Wednesday, March 22, 2006

 

My Friend Martin

My friend Martin was a Shakespearian actor from London, who’d once done a stint as a journalist in Kenya, photographed Joe Cocker for one of his album covers, and edited an oil industry magazine in Alberta, Canada.

When I met him, he was teaching environmental education to grade schoolers in British Columbia out of a science lab trailer he and his associates hauled around behind an old pickup, and sometimes shipped by rail to remote, snow-bound school districts in the north. Science teachers, and the kids, loved Martin and his critter outfits they donned before following him out to ponds to collect bugs and scum to look at under televised microscopes in the marvelous trailer painted to look like a big frog.

Seeing how this freelance merriment was so popular in the K-12s adjacent to metropolitan Vancouver, Martin and his friends frequently escorted inquisitive tykes through a local bog loaded with birds and fish and bugs and flora found little where else. An idyllic situation.
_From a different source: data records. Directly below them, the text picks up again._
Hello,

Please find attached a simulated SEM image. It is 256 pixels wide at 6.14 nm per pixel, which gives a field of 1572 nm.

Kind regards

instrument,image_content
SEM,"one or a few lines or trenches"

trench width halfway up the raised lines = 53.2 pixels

Then, one day, an industrial waste management company proposed said bog as an ideal location to dump said waste, and attempted—with political support—to railroad through said proposal sans public hearing and son, undoubtedly, more than a little bribery. Alas, it was not to be so easy, for Martin and friends knew how to hold a public hearing. They’d attended many such gatherings. In fact, as actors, they knew how to produce one.

And so it was one Saturday afternoon at the local bingo hall, neighbors and kids, parents and reporters, actors and bugs, all filled the room designated in public notices the week before, in anticipation of glimpsing the villains and giving them a piece of their minds.

Martin and cast played their parts so well, in fact, that not only did the usually-reserved good neighbors raise their voices in contempt at offers for future ball fields on top of the eventually-capped industrial waste, but continued to express their wrath at said government agencies the following Monday, bewildering bureaucrats far and near with their animosity. And thus, was the bog preserved, for kids and bugs yet to emerge from the primal ooze, by a bunch of merry pranksters, led by the illustrious actor born in the countryside where fair William once strolled.